Fortunately, every step of the subjective designing and purposing, though perhaps challenging and time-consuming, is intellectually, emotionally and aesthetically rewarding. Pragmatically rewarding, too.

Let me tell you what I mean.

We often hear that the aim of the examined life is to substitute truth for myth, to try to provide explanations (for phenomena) that aren’t based on false cause. In this case, truth does not refer to an absolute. It refers to what is left when we eliminate the mistaken suppositions and errors in our thinking, listening, reading, writing, etc. It is not a final certainty because there is no place to stand outside the world and no vocabulary vast enough to describe all that was, is and will be. Indeed, there may never be a theory that reconciles the messy complexity of human issues into a neat simple truth.

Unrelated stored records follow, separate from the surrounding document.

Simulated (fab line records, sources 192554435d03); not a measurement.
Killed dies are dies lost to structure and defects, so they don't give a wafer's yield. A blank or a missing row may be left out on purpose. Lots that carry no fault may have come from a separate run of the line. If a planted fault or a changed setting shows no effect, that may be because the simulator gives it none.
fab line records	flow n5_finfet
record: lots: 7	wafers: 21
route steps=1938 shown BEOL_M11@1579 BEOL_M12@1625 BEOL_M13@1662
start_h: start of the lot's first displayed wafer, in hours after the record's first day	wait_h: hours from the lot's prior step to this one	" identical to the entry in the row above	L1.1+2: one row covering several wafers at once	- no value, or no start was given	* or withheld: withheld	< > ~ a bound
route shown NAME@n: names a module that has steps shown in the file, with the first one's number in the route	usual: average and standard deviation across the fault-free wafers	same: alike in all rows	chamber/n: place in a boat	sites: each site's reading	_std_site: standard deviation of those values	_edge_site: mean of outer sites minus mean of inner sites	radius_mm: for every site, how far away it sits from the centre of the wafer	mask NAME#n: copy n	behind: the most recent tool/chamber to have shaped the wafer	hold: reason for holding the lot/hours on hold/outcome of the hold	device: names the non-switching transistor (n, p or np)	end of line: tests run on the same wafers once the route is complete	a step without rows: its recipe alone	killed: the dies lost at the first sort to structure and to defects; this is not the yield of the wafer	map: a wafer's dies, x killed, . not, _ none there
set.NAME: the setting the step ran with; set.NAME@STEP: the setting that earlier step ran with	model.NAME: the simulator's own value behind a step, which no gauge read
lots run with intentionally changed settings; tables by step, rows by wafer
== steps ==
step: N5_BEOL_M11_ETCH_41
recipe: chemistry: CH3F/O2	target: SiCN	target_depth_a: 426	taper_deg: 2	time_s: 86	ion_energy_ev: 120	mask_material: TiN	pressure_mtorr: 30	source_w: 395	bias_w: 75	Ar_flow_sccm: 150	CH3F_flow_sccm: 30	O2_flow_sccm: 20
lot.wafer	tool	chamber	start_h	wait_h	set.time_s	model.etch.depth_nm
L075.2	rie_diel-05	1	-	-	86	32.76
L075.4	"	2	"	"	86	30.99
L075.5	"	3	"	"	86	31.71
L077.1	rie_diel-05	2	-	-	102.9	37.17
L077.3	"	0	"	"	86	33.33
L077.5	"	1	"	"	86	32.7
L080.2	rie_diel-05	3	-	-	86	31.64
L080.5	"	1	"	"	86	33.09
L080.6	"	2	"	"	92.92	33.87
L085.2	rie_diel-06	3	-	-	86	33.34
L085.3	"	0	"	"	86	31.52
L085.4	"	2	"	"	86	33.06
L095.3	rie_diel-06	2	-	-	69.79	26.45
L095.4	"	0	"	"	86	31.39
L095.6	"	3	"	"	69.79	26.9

And while there’s a great need to know your mind, it’s not neatly organized with all the deepest, wisest ideas at the top and the lesser ones ranked below. Add to that the mind’s off-and-on-again temptation to just keep going with the daily toil, with how you were already inserted into the world, with the march of programmed events.

So, in your encounter with this vast and complex land of ours, what is possible for you? What makes you tick? What excites your imagination? What wants doing and what needs doing?

There’s more. How do you make sense of:

  • life’s ironies, contingencies and uncertainties;
  • your own entangled and unpredictable emotions;
  • inbuilt and exterior competing claims for what’s valuable and meaningful;
  • what you ought to do and what you want to do?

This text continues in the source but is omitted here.